Submit Jobs¶
Given a running Kubernetes cluster, you have several modes for interaction, or submitting jobs:
Submit a MiniCluster custom resource definition (CRD) with a command to run one job. (#ref)
Submit in “interactive” mode, starting a Flux broker and instance, and interacting with your Flux instance. (#ref)
Submit jobs interacting with Flux via ssh-ing to the pod (advanced) (#ref)
Submit batch jobs
The reason we have many options is because we are still testing and understanding what use cases are best matched for each! Each of the strategies above will be discussed here.
1. Single Job MiniCluster CRD¶
a. Submit a MiniCluster yaml via kubectl¶
When you define a command in a MiniCluster CRD, this will submit and run one job using that command, and clean up.
You can find many examples for doing this under our tests
directory. For any file there (e.g., lammps) once you have a Kubernetes cluster with the operator installed and
the flux-operator
namespace created, you can do:
# Create the MiniCluster
$ kubectl apply -f examples/tests/lammps/minicluster.yaml
# See the status of the pods
$ kubectl get pods -n flux-operator pods
# View output for lammps (replace with actual pod id)

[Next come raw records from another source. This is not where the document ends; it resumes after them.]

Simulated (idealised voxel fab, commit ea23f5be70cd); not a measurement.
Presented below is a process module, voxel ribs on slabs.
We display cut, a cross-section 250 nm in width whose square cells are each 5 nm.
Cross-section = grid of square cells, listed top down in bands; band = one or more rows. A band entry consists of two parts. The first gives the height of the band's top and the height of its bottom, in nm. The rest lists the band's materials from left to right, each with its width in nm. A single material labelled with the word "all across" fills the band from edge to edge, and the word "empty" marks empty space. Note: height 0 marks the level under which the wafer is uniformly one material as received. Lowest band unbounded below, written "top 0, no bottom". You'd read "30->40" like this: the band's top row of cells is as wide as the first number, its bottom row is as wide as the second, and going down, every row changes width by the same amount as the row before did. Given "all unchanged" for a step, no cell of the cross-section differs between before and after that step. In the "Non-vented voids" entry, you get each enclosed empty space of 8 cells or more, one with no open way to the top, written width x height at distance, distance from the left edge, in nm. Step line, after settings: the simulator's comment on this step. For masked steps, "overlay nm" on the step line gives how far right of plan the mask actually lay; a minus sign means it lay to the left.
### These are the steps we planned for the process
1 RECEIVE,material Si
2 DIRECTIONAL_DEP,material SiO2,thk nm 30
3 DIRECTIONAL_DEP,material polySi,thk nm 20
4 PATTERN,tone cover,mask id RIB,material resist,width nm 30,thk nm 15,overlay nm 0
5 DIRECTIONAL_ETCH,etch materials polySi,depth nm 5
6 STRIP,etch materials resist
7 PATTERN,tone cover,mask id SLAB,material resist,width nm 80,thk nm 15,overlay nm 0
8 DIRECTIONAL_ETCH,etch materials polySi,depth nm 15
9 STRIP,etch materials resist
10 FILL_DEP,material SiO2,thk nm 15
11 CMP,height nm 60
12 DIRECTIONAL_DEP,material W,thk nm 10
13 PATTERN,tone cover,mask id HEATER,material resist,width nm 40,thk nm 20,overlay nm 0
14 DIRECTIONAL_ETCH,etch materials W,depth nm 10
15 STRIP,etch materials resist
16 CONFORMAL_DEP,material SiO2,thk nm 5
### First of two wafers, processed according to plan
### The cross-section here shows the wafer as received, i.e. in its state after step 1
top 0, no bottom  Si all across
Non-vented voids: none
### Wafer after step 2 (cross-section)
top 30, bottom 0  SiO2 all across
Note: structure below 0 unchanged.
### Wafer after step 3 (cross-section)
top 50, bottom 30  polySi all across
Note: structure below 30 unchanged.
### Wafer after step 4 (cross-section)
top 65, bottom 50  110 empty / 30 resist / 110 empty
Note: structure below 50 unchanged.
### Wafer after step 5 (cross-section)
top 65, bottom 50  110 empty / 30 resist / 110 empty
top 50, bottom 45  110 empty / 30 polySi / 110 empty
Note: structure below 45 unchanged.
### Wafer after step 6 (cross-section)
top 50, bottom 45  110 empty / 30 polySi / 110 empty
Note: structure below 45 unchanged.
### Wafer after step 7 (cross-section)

$ kubectl logs -n flux-operator lammps-0-xxxxx
b. Submit a MiniCluster CRD via the Python SDK¶
We have early in development a python SDK that interacts directly with the Kubernetes API and defines the MiniCluster CRD programmatically. You can see an early directory of examples. Note that using this method you need to be pedantic - we use the openapi generator and not all defaults get correctly carried through. As an example, the default deadline in seconds is a large number but it gets passed as 0, so if you don’t define it, the Job will never start.
2. Submit in interactive mode¶
We have an interactive mode
that means starting a single-user MiniCluster and launching a command.
We start the broker, and essentially wait for you to interact with it. This can mean issuing commands from
the terminal with kubectl exec
(as shown in the tutorial above) or writing a Python script using the Flux Operator
Python SDK to proggrammatically interact. This is a really nice solution if you want to automate something.
3. Submit jobs directly to Flux via ssh¶
You can also submit jobs interacting with Flux via ssh-ing to the pod! This is considered advanced, and is good for debugging. As you did before, get your pod listing:
$ kubectl -n flux-operator pods
And then shell in
$ kubectl exec --stdin --tty -n flux-operator ${brokerPod} -- /bin/bash
Note that if you have more than one container, you’ll need to include it’s name with -c <container>
.
Also note that if you need to load any custom environments (e.g., something you’d define in the preCommand for a container)
you’ll likely need to do that when you shell in.
4. Submit batch jobs¶
If you are submitting many jobs, you are better off providing them to flux at once as a batch submission. This way, we won’t stress any Kubernetes APIs to submit multiple. To do this, you can define a command as before, but then set batch to true. Here is the “containers” section of a MiniCluster crd:
containers:
- image: rockylinux:9
# Indicate this should be a batch job
batch: true
# This command, as a batch command, will be written to a script and given to flux batch
command: |
echo hello world 1
echo hello world 2
echo hello world 3
echo hello world 4
echo hello world 5
echo hello world 6
By default, output will be written to “/tmp/fluxout” for each of .out and .err files, and the jobs are numbered by the order you provide above.
> /tmp/fluxout
job-0.err job-1.out job-3.err job-4.out job-6.err job-7.out job-9.err
job-0.out job-2.err job-3.out job-5.err job-6.out job-8.err job-9.out
job-1.err job-2.out job-4.err job-5.out job-7.err job-8.out
To change this path:
containers:
- image: rockylinux:9
# Indicate this should be a batch job
batch: true
logs: /tmp/another-out
# This command, as a batch command, will be written to a script and given to flux batch
command: |
echo hello world 1
echo hello world 2
echo hello world 3
echo hello world 4
echo hello world 5
echo hello world 6
Note that the output is recommended to be a shared volume so all pods can write to it. If you can’t use the filesystem for saving output, it’s recommended to have some other service used in your jobs to send output.